How to Update the AAI Status Page
Introduction
We have a Status Page for our API, which can be found here. In the event of an incident like an interruption or degradation of service, the Status Page will need to be updated to reflect the current status of the incident. This will typically be done by the Incident Manager as detailed in the SOP for Outages playbook.
This Playbook will detail the steps necessary to update the Status Page.
Procedures
-
Navigate to the Incidents tab of the Status Page in Jira.
-
Click the Create Incident button.
-
Enter a descriptive title in the Incident name field.
-
Select the appropriate option on the Incident status bar. Typically a new incident would begin with a status of Investigating but there could sometimes be exceptions, for example if Engineering has already identified the root cause by the time Support gets notified about the incident.
-
Enter a descriptive message in the Message field. This message should be clear and concise and contain specific details when possible. They should not be overly long or get into the weeds technically. That is what post-mortems are for.
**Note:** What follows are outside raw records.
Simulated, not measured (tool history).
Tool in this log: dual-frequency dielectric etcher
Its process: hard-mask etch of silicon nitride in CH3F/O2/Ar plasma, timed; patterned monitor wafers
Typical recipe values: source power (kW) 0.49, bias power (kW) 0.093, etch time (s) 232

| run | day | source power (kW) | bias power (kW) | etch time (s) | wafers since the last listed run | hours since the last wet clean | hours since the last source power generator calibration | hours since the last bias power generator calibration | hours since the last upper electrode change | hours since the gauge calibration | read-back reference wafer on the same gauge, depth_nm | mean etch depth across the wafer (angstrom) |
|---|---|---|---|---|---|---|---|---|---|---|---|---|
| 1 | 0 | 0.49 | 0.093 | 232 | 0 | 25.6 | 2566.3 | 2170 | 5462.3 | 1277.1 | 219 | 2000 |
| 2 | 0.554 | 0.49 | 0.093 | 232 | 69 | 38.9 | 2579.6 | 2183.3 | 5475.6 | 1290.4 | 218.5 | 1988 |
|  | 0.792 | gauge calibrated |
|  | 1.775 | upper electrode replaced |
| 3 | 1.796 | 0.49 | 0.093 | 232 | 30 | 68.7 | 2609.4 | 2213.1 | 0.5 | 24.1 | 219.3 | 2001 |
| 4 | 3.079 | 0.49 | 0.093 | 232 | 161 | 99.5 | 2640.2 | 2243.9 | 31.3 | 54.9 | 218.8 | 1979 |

a. Details to include in the initial incident message:
i. A description of the issue ii. How the issue is affecting customers (i.e. slower than usual processing times, failed requests when using Speaker Labels, 4xx errors when making requests to the GET endpoint, etc) iii. What customers are affected (i.e. new accounts that are trying to add funds for the first time, all requests made to a certain endpoint, all requests using a certain feature, etc) -
Check the appropriate affected services in the Components affected section and select the appropriate performance status from the dropdown to the right.
-
Check the Send notifications box in the Notifications section.
-
Click Create.
This will create an incident and display it on our Status Page. As with all customer communications during an incident, it is important that we regularly update the Status Page to keep customers informed with the latest information we are receiving from Engineering. At a minimum, we should be updating the Status Page every half hour during an incident.
As you make updates be sure to also update the performance dropdown to reflect the current state of the service. For example: an incident might start with Degraded performance when initially reported but move to Operational once we release a fix and move into Monitoring.
Because incidents can affect the uptime that we show customers it is important that we update the Status Page as soon as new information comes in, particularly if we are showing an outage. We want to minimize the amount of time we show for an outage and for incidents in general. That typically means that you should update the status page before doing any individual customer comms.